Back to Basics

This column will be printed on Thursday night, but the exigencies of the calendar demand that it be written on Tuesday. Any attempt to be current is therefore pointless, because during the period between writing and publication, virtually anything might happen. However, this provides a useful opportunity to focus on more basic and hence longer-lasting ideas.

Thus, although it is quite impossible to predict anything for tomorrow or next week, we know – insofar as we can ‘know’ about the future – quite a lot about the coming year. Since none of it is good, if you want to get into the mood for Sukkot, the ‘festival of our joy’, try the entertainments page. There you will find details regarding the enormous number of festivals and cultural events that are held all over the country during Sukkot. In general, these have been impacted by the global financial crisis – this year. Since that will not be the case next year, all the more reason to enjoy the abundance whilst it lasts.

Culture is as good a place to start as any, so let’s ask how we can be so sure that next year there will be a lot less available than this year. The answer requires revealing the amazing truth about cultural activity – and pretty much any kind of activity – which, although perfectly obvious, is usually completely ignored by most people (especially culture buffs). This is that it costs money. Somebody has to pay. So, as a very useful rule of thumb, try asking the following two questions about any form of activity you come across: who pays for it and where does the money come from?

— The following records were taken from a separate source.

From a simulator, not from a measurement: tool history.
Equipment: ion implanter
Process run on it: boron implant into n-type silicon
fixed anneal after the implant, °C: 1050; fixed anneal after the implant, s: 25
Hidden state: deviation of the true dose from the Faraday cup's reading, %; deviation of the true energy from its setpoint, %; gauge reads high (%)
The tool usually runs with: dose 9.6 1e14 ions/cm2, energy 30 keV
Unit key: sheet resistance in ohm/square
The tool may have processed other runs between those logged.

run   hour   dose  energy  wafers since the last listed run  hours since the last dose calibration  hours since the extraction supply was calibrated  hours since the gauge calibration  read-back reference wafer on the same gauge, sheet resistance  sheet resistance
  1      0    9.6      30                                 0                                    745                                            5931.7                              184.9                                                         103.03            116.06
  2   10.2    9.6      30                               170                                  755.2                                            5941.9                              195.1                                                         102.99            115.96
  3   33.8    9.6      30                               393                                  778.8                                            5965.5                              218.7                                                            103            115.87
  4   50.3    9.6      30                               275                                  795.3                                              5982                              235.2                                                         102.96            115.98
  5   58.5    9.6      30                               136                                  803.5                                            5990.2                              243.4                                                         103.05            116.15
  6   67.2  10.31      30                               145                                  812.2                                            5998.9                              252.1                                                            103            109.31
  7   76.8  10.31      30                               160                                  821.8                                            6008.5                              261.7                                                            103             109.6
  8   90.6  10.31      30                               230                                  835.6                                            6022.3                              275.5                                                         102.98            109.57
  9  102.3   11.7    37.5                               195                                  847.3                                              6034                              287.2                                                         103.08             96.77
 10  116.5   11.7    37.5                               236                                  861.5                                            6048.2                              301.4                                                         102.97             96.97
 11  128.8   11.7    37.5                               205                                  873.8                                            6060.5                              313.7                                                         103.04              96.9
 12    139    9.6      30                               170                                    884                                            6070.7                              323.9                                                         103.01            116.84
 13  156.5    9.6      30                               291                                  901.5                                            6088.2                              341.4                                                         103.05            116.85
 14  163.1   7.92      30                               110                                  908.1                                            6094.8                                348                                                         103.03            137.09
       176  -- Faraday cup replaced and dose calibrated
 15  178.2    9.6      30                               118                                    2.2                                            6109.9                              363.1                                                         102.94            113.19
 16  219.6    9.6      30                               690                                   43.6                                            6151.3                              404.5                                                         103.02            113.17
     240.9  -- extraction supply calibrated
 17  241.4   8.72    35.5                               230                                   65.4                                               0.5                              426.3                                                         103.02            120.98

Again, culture is a good example. Some saps apparently believe that the price they pay for the entrance ticket covers the costs. In reality this is hardly ever the case, but let’s pretend for a minute that it is. In an environment such as the one that will characterize the next year (at least), of higher unemployment, falling living standards and a severe ‘wealth effect’ (meaning that the declining value of their houses, shares and other assets make people feel poorer and act stingier), fewer people will pay the entry price to cultural events – so there will be fewer of them.

Now back to reality: most of the money for culture comes from rich individuals and entities (firms, trusts, etc.), or from the public sector (local or central government). These sources of finance, whether private or public, will be severely squeezed next year, because there will be greater demands on their budgets while the resources available (tax revenues, profits, investment income – whatever) will fall, probably considerably.

As an exercise in analysis, try rereading the preceding two paragraphs, but substituting the word ‘welfare’ for ‘culture’ and ‘national insurance/ social security’ for ‘price of the entrance ticket’. Then do it using ‘higher education’ and ‘tuition fees’. For homework, make up your own examples. Now that you have mastered simple economic analysis, you can move to the intermediate level, where the question you have to answer is more complicated: ‘I understand that there will be less money available for (anything and everything) in the future. But where did all the money that used to be available come from? Why was funding – whether from the public or private sector — no problem until now?’

Good question, as politicians cornered in interviews tend to say. The answer is that until very recently, funding was no problem for anybody – from dance ensembles, to research institutes, to investors in projects building shopping malls in rural Albania – because they gave you money. ‘Who is they?’, you say – and the answer is banks and other outfits that acted like banks. But don’t ask why they don’t do that anymore – just accept as an immutable fact that, for the foreseeable future, there will be no money available. And, above all, don’t ask where they used to get it from. If you keep asking these kinds of questions, you’ll discover that they created the money out of thin air – and that’s where it went back to.

Once you grasp that it’s possible to create make-believe money that lasts as long as everyone believes it’s there but goes poof as soon as this belief if questioned, then you won’t believe any more in the whole spiel. And once most people stop believing – indeed, become active unbelievers – then there’s no money for a long time. That’s what analysts call a serious recession and that’s where we are. So, now you understand the whole thing – aren’t you sorry you started asking questions? If people like you had just taken everything on faith, how much happier and richer we would all be.